STEMExplore Virtual Career Connection with a Marine Scientist in Fisheries Conservation Management
Join EarthEcho International as we highlight relatable voices in STEM careers! With STEMExplore, we invite female professionals to share their STEM journey with a live audience during dynamic 45-minute virtual events.
The conversation will focus on women in STEM and the STEMExplore Mentor will share her personal journey and the positive influences that helped her to realize her professional capabilities.
During this 45-minute session, the participants will:
- Learn about marine science as a career in general;
- Observe the day to day tasks of a conservationist working in fisheries management;
- Gain insight into a STEM career and learn the steps it takes to become a professional in this area;
- Ask interview questions of the STEMExplore expert.
Date: April 29, 2020 at 3:00 PM EASTERN
Topic/Career: Marine Science, Fisheries, Conservation Management
STEMExplore Mentor: Dr. Karlisa Callwood, Director, Community Conservation Action Program at Perry Institute for Marine Science
Dr. Karlisa Callwood
Dr. Karlisa Callwood is a marine scientist and educator who focuses on interdisciplinary approaches to evaluating fisheries and conservation management. Her interests include establishing practices to enhance science education, particularly from those from undeserved communities, and enhancing strategies to better bridge the gaps that exist between scientists, policymakers, and the public through informal science learning and interdisciplinary approaches.

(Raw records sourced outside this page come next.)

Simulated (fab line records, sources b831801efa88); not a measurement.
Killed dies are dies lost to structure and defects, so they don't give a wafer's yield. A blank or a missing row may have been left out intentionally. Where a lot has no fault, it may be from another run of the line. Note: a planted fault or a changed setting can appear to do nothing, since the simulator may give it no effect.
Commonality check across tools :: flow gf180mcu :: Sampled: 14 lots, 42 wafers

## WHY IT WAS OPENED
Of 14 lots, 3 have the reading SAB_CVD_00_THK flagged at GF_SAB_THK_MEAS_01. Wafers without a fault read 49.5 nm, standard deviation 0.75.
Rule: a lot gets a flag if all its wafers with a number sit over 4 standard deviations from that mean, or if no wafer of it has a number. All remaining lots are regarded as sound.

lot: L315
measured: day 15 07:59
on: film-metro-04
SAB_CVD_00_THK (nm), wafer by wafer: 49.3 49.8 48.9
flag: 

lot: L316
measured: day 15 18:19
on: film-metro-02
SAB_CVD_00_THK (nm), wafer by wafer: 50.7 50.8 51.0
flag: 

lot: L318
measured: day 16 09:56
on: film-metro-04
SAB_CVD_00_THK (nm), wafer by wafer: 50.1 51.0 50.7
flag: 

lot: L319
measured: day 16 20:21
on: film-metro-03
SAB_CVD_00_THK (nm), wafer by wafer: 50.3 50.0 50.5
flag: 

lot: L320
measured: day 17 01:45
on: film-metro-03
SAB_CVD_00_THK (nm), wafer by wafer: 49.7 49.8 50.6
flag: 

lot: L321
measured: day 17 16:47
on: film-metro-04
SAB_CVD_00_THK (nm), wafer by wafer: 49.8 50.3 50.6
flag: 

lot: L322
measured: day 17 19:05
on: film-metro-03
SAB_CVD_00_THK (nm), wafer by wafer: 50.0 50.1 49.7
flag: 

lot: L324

Karlisa has over a decade of experience developing and managing informal science education programming. She has created and overseen the implementation of a variety of science programs and grant projects at organizations like the Frost Museum of Science, the Deering Estate at Cutler, Breakthrough Miami, the Port Townsend Marine Science Center, and Pacific Science Center. This includes the management of several programs focused specifically on engaging students from underrepresented and underserved communities in the sciences.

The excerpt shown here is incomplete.